FilterBadContent

A processor to discard FlowFiles with unacceptable document content. You can use this processor to discard FlowFiles where the document content is not suitable for indexing.

The processor filters documents based on:

  • The percentage of binary content.
  • The percentage of symbolic content. Symbolic characters are defined as any character between U+2000 and U+2FFF.
  • The average word length.

Properties

Name Default Value Description
IDOL License Service  

An IdolLicenseServiceImpl that provides a way to communicate with an IDOL License Server.
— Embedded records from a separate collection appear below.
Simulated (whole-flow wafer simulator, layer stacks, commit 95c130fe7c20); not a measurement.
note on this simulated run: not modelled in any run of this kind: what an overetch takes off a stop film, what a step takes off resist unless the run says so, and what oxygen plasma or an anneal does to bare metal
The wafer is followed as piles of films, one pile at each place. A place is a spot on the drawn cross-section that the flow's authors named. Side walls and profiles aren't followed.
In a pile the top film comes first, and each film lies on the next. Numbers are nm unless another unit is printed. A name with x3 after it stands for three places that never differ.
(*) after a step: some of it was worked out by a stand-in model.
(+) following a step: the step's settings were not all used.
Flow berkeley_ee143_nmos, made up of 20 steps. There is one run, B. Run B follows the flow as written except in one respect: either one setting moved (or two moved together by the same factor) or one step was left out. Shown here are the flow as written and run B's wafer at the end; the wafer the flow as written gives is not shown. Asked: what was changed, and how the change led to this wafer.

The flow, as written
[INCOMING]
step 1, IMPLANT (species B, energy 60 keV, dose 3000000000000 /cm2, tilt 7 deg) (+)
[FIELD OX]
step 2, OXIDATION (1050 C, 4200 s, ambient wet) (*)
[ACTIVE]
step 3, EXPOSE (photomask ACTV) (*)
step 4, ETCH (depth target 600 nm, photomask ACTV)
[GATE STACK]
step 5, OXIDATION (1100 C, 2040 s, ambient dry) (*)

Maximum Binary Content Percentage 10 The maximum percentage of the content that can be binary.
Maximum Symbolic Content Percentage 10 The maximum percentage of the content that can be symbolic.
Minimum Average Word Length 3 The minimum number of characters that is acceptable for the average word length.
Maximum Average Word Length 9 The maximum number of characters that is acceptable for the average word length.
Average Word Length content segment size (chars) 1000 The number of characters in the document content to use for checking the average word length.

Relationships

Name Description
good FlowFiles for which the document content is considered acceptable, based on the properties that you set.
bad FlowFiles for which the document content is not acceptable, based on the properties that you set.
failure FlowFiles that had an invalid or unknown format.